A new direction of research seems to be arising in machine learning: Interactive Machine Learning. This isn’t a familiar term, although it does include some familiar subjects.

**What is Interactive Machine Learning?** The fundamental requirement is (a) learning algorithms which interact with the world and (b) learn.

For our purposes, let’s define learning as efficiently competing with a large set of possible predictors. Examples include:

- Online learning against an adversary (Avrim’s Notes). The interaction is almost trivial: the learning algorithm makes a prediction and then receives feedback. The learning is choosing based upon the advice of many experts.
**Active Learning**. In active learning, the interaction is choosing which examples to label, and the learning is choosing from amongst a large set of hypotheses.**Contextual Bandits**. The interaction is choosing one of several actions and learning only the value of the chosen action (weaker than active learning feedback).

More forms of interaction will doubtless be noted and tackled as time progresses. I created a webpage for my own research on interactive learning which helps define the above subjects a bit more.

**What isn’t Interactive Machine Learning?**

There are several learning settings which fail either the interaction or the learning test.

- Supervised Learning doesn’t fit. The basic paradigm in supervised learning is that you ask experts to label examples, and then you learn a predictor based upon the predictions of these experts. This approach has essentially no interaction.
- Semisupervised Learning doesn’t fit. Semisupervised learning is almost the same as supervised learning, except that you also throw in many unlabeled examples.
- Bandit algorithms don’t fit. They have the interaction, but not much learning happens because the sample complexity results only allow you to choose from amongst a small set of strategies. (One exception is EXP4 (page 66), which can operate in the contextual bandit setting.)
- MDP learning doesn’t fit. The interaction is there, but the set of policies learned over is still too limited—essentially the policies just memorize what to do in each state.
- Reinforcement learning may or may not fit, depending on whether you think of it as MDP learning or in a much broader sense.

All of these not-quite-interactive-learning topics are of course very useful background information for interactive machine learning.

**Why now?** Because it’s time, of course.

- We know from other fields and various examples that interaction is very powerful.
- From online learning against an adversary, we know that independence of samples is unnecessary in an interactive setting—in fact you can even function against an adversary.
- From active learning, we know that interaction sometimes allows us to use exponentially fewer labeled samples than in supervised learning.
- From context bandits, we gain the ability to learn in settings where traditional supervised learning just doesn’t apply.
- From complexity theory we have “IP=PSPACE” roughly: interactive proofs are as powerful as polynomial space algorithms, which is a strong statement about the power of interaction.
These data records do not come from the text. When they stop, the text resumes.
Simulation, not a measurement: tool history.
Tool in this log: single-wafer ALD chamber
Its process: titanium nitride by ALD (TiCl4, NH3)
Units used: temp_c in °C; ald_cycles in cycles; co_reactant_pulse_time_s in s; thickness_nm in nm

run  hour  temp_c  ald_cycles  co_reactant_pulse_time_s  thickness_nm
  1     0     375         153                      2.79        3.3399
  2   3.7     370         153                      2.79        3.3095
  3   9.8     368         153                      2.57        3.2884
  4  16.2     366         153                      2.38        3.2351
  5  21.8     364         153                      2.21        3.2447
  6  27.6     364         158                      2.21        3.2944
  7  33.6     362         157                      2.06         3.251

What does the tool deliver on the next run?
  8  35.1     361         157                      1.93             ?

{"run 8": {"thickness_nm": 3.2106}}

- We know that this analysis is often tractable. For example, since Sanjoy‘s post on Active Learning, much progress has been made. Several other variations of interactive settings have been proposed and analyzed. The older online learning against an adversary work is essentially completely worked out for the simpler cases (except for computational issues).
- Real world problems are driving it. One of my favorite problems at the moment is the ad display problem—How do you learn which ad is most likely to be of interest? The contextual bandit problem is a big piece of this problem.
- It’s more fun. Interactive learning is essentially a wide-open area of research. There are plenty of kinds of natural interaction which haven’t been formalized or analyzed. This is great for beginnners, because it means the problems are simple, and their solution does not require huge prerequisites.
- It’s a step closer to AI. Many people doing machine learning want to reach AI, and it seems clear that any AI must engage in interactive learning. Mastering this problem is a next step.

**Basic Questions**

- For natural interaction form [insert yours here], how do you learn? Some of the techniques for other methods of interactive learning may be helpful.
- How do we blend interactive and noninteractive learning? In many applications, there is already a pool of supervised examples around.
- Are there general methods for reducing interactive learning problems to supervised learning problems (which we know better)?

## 12/10/2007

### Learning Track of International Planning Competition

The International Planning Competition (IPC) is a biennial event organized in the context of the International Conference on Automated Planning and Scheduling (ICAPS). This year, for the first time, there will a learning track of the competition. For more information you can go to the competition web-site.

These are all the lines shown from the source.